Why your cover letter is more important than your CV
Job applications are like pilot episodes of The Bachelor. A good CV gets a few chats at the cocktail party, but a compelling cover letter gets the first rose of the night.
Don’t get us wrong, Study time has stressed the importance of a good CV many a time. We even wrote an awesome article on how to perfect such a craft.
But today we’re hyping up why its partner, the cover letter, might just be your golden ticket into getting an interview for your dream job.
1. Your cover letter shows your passion for the job.
Your CV might boast impressive accomplishments, but it means nothing if you can’t prove that you’re genuinely passionate about the position.
The tone you set out in your cover letter is what your employer can expect you’ll be like, and employers will take enthusiasm and willingness to work in high regard.
2. It creates a point of difference.
The cover letter is where you can speak to the employer and tell them why you’re different, why it’s worth their time to meet with you.
Merit and Excellence endorsements are impressive, but you won’t necessarily be the only one with them. Your cover letter is what distinguishes you from other applicants.
Employers are on the lookout for someone who stands out in all aspects of life. What makes you different from others? Play to that, because difference is good!
3. It can show your attention to detail.
A cover letter also reveals your work ethic and attention to detail. It provides glimpses into your personality that a list of achievements can’t.
Job descriptions generally detail what kind of applicant they are after, and how you respond to this is what impresses employers.
Feed Nova Scotia, an organisation that does valuable and meaningful work by collecting and distributing food to food banks, shelters, and meal programs throughout Nova Scotia, was hiring for a new Human Resource Generalist.
The employer knew that someone of this role needed to have the technical skills for it – administration, accounting and whatnot – but that beyond this they needed to have a strong social conscience.
The exact wording from the ad read:
“If you are inspired to join a passionate and caring team in this challenging career opportunity, please forward a detailed cover letter explaining how you can contribute to Feed Nova Scotia. Please also attach a resume.”
There were 73 applicants in total. 22 sent no cover letter at all. 40 applicants sent a standard, templated cover letter, one that was likely used for all applications.
Only 11 applicants customised their cover letter to the needs of Feed Nova Scotia. They said things like:
“The valuable but (sadly) essential work that Feed Nova Scotia does on a daily basis is inspiring. Who wouldn’t want to be part of that?”
“No one can give their best if they do not have enough to eat.”
“Feed Nova Scotia’s mission is noble, imperative, and something that I long to be a part of, and contribute to.”
“Knowing that I was helping, even indirectly, to care for and support families would be very rewarding for me.”
These 11 applicants took on their own interpretations of what “passionate” and “caring” meant from the job ad.

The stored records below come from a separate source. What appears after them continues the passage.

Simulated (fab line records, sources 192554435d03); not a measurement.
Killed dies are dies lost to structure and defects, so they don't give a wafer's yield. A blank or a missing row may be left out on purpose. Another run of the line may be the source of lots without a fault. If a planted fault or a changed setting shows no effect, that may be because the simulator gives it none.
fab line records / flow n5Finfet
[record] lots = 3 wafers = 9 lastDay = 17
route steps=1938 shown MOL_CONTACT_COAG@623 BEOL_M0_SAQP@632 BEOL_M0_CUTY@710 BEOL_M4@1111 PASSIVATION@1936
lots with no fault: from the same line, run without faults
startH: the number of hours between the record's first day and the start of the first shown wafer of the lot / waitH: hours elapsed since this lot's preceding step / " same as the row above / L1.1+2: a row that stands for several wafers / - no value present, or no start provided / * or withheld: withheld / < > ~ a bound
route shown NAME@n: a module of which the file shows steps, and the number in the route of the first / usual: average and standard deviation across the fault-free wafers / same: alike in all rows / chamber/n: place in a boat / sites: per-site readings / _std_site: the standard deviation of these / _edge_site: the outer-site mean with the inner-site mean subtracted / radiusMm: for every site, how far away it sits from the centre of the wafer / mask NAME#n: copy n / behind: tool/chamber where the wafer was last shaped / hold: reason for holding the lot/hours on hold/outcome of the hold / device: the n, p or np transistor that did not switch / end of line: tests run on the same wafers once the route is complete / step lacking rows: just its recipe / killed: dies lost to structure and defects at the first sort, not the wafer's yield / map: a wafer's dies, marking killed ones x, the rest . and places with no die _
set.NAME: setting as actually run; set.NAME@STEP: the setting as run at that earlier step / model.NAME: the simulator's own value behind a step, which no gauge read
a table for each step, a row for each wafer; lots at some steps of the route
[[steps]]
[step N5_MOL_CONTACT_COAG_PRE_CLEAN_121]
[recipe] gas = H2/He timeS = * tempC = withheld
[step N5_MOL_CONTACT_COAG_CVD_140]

It’s easy to see which candidates were selected for interviews.
(Okay, we’ll hang back on the Spongebob gifs)
So, how do we actually write a compelling cover letter?
1. Do your research on the company.
If you’re aiming to commit yourself to working at a company, you should know what you’re getting yourself into.
Try find ‘About Us’ or ‘What we do’ pages on their website and see if their mission statements match your own values.
If the application doesn’t tell you where you’re applying for, such as on job platforms like Student Job Search, speak on as much as you know about the position. Your cover letter should be specifically address the key requirements stated while your enthusiasm shines through.
Employers also want to know that you’re interested enough in them to familiarise yourself with their company, showing a real keenness to be there.
2. Have a strong opening paragraph.
Because of the magnitude of applications, some employers don’t even read CVs and only skim through cover letters.
People say that you only have about 25 seconds of your employer’s attention when they read your application before they move on, so having a mic-drop as an opening paragraph will place you on the pile of candidates.
You want to remain professional so skip the gimmicks, but you want to show that you are confident and sure of yourself, while being genuine and friendly.
Your opening paragraph should hook the reader into wanting to read the rest of your letter – and your resume, too. Don’t be afraid to be bold.
3. Explain why your skills and experience match the job.
You don’t just want to repeat your whole CV. Instead, a cover letter should enhance your skills and put them into working-context.
Pick a few skills and attributes you think are the most important and are relevant to the role.
These can be academic achievements, but aren’t the only things employers are looking for. Can you speak another language that gives you an understanding of different cultures? Have you played a sport that makes you an expert at being in a team environment? Do you have a drama background that has built your confidence to speak to people?
4. Let them know what you want to get out of it yourself.
A good workplace is one that values its employees and wants a return of investment into them.
You shouldn’t be afraid of letting your employer know what you want out of the role, yourself. Relate yourself to the company: how do the company’s goals relate to your own?
Your employer will be impressed to see that this position will do you just as much good as it will do them by having you on board.
LAST MINUTE TOP TIPS:
Make sure it is clear and easy to read
Check for spelling and grammar
Avoid just repeating your CV
Use positive phrases like “I have” and “I can”
But try not starting every sentence with “I”
Keep it one page
In short, don’t squander the cover letter when handing in your CV. When cover letters aren’t requested, even the savviest job seekers still manage to include its modern equivalent somewhere in the body of an email message or an online job application. Someone who takes the time and effort to do this will have a leg up.
Happy job hunting.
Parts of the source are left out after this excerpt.